FERC Asked to Reconsider Whether Generation Interconnection Tie Lines Should be Subject to NERC’s Transmission Reliability Standards
In a case of importance to all generators who own radial tie lines connecting their project to the transmission grid, Federal Energy Regulatory Commission (FERC) is being asked by wind developers to reconsider a June 16, 2011 Order authorizing of the North American Electric Reliability Corporation’s (NERC) to subject such tie line owners to NERC’s transmission reliability standards as Transmission Owners (TO) and Transmission Operators (TOP). Unless changed on rehearing, FERC’s Order could result in many more power plant owners and operators being required to comply with additional mandatory reliability standards applicable to owners and operators of transmission facilities.
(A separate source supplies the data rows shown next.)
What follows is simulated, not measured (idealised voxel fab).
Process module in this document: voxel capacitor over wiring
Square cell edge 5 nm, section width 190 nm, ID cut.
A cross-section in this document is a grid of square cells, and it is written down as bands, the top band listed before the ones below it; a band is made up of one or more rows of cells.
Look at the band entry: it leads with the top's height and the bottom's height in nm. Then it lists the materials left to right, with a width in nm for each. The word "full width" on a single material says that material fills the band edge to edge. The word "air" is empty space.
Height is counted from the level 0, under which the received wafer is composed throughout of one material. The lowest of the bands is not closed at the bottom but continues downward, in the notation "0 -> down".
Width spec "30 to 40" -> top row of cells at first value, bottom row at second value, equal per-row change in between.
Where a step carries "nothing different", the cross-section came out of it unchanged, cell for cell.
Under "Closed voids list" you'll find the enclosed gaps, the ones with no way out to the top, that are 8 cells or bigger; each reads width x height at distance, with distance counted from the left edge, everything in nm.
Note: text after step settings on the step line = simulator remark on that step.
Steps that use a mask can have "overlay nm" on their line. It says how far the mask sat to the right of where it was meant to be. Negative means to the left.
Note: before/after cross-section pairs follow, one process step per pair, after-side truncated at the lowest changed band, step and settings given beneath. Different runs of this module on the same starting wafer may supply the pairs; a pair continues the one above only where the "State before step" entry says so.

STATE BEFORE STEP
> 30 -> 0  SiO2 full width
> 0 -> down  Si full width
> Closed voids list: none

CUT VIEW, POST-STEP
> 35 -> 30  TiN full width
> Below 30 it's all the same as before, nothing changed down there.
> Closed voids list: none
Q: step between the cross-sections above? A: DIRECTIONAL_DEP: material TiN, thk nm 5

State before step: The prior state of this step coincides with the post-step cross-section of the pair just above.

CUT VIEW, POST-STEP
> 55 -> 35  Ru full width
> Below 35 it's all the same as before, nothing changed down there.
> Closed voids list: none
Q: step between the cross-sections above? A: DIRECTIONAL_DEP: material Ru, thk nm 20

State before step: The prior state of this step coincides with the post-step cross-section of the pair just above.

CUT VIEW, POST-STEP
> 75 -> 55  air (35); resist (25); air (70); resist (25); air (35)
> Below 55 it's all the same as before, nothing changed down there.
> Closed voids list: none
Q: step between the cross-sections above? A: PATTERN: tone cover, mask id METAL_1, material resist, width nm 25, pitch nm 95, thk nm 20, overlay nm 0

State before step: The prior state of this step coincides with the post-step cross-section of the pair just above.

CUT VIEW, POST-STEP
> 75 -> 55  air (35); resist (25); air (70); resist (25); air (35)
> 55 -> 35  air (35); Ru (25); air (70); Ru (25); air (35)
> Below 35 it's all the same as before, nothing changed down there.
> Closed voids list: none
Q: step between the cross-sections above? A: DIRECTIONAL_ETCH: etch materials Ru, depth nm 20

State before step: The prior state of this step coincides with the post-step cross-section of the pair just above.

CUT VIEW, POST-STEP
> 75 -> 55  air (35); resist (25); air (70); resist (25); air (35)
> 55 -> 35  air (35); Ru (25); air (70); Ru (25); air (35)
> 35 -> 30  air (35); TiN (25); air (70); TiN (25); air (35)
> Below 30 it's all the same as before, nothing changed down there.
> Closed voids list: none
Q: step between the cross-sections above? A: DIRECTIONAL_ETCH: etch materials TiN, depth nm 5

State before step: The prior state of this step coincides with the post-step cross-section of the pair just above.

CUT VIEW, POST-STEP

The decision involves two wind projects, one a 300 MW facility connected to the transmission grid via a 76-mile, 230 kV radial generation tie line, and the other a 203.5 MW wind project connected to the transmission grid via an 88-mile, 345 kV radial generation tie line. NERC required registration of both as TOs and TOPs based on its interpretation of Section III.d.1 of the NERC Compliance Registry Criteria. NERC found that each of the gen-tie lines is an “integrated transmission element” that meets the specific registration criteria because each is a link between a generation facility and the grid switchyard, and both end points, according to NERC, are “material to and part of” the Bulk Electric System.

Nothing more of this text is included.